Ok so quick overview
i have a python script which basically counts the amount of times a line occurs and produces a output with the string and occurrences
this is the working code
echo -e "username is richard\nusername is bob\nusername is phil" | awk '{print $3}' | ./lineCount1.py
1 bob
1 phil
1 richard
Code:
#!/usr/bin/python
import sys
names = {}
for name in sys.stdin.readlines():
name = name.strip()
if name in names:
names[name] += 1
else:
names[name] = 1
for name, count in names.iteritems():
sys.stdout.write("%d\t%s\n" % (count, name))
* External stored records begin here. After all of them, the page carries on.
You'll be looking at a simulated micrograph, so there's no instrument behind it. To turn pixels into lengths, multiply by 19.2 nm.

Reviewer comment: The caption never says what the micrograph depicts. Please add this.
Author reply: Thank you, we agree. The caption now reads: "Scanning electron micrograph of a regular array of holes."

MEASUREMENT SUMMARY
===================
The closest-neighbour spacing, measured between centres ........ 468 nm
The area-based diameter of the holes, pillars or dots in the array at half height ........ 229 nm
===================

Now i wanted to remove having to format (use awk) before entering the data into the script so i used the .split functionality which seems to break it
echo -e "username is richard\nusername is bob\nusername is phil" | ./lineCount2.py
Traceback (most recent call last):
File "./lineCount2.py", line 8, in <module>
if name in names:
TypeError: unhashable type: 'list'
Code:
#!/usr/bin/python
import sys
names = {}
for line in sys.stdin.readlines():
word = line.split()
name = [line[2]]
if name in names:
names[name] += 1
else:
names[name] = 1
for name, count in names.iteritems():
sys.stdout.write("%d\t%s\n" % (count, name))
Ive read up on this a bit and can see its something to do with it needing to be tuples ? Had a play around but cant seem to get it to work. Any help would be appreciated.